As a continuation to my comment on the previous chapter, we really see this obsession eating away at her. Again, it feels less like a thirst for revenge or a desire for justice. Micali is incapable of letting herself be happy, her guilt pushing her to reject the good things in her life. You would think the most difficult part would be the argument with Rosa, but honestly, the hardest parts were reading the way Micali is constantly putting up a front, going through the motions of happiness without being happy. Scary, because it's sometimes too relatable.
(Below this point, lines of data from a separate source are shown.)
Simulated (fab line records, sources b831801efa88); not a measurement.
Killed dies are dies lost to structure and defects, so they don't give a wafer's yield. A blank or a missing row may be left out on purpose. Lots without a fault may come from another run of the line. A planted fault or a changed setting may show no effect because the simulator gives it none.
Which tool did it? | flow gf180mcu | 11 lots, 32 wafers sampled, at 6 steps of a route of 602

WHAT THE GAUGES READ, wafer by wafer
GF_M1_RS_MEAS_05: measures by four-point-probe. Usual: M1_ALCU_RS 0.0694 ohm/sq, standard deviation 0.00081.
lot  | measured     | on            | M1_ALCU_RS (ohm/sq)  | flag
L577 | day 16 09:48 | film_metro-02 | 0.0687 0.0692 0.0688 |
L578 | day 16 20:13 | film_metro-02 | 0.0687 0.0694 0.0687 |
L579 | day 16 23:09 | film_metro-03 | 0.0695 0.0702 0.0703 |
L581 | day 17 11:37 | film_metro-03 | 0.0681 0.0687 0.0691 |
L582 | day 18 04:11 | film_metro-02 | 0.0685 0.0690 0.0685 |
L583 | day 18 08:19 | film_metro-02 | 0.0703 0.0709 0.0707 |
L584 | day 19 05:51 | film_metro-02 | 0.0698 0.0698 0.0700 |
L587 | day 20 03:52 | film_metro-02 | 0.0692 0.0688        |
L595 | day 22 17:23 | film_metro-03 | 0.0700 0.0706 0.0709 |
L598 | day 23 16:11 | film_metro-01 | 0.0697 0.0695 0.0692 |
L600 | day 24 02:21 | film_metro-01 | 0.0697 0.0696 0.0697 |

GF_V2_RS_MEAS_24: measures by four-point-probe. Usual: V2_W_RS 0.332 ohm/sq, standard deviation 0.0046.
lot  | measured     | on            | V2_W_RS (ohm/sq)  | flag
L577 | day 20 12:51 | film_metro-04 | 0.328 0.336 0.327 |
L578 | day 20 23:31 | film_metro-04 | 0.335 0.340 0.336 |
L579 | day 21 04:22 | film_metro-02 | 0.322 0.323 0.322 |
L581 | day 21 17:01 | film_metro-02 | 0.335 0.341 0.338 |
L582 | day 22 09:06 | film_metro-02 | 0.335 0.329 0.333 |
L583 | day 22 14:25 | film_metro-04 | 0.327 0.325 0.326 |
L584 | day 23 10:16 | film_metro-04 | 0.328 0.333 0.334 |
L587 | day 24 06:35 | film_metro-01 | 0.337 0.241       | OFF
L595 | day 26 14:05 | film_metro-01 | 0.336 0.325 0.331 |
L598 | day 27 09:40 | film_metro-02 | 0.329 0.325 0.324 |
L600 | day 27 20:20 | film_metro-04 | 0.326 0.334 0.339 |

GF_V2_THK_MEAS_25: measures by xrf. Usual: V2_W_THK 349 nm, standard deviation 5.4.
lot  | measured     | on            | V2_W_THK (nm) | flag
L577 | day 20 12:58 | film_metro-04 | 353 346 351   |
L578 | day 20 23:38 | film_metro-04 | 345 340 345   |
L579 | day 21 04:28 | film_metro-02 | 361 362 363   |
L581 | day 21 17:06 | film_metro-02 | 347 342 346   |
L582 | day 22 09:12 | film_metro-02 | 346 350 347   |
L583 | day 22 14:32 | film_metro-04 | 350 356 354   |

On the technical side, I noticed some tense-switching mistakes, bouncing from past to present in random spot. Most apparent here:
Micali furrowed her brows at that. She herself knew all too well how the council members of Lucrus seek to claim power - Viktor Industria had been head of the council for some years now, and his position as such gives him two votes and the ability to veto whatever other council members come forward with. They can’t usurp him politically - he wrote the very legislation that protects him. News that the representative of the Creditori is advocating for an overthrow of the government, though...Anima had truly come a long way from being in the back pocket of a councilman. Micali honestly never thought she’d see the day that Anima moved on from Editus Malum to a proper cause. Maybe she judged her too harshly. But no, because Anima is one of the people who founded the Insidiis and put Micali’s life on the path it followed to her current existence.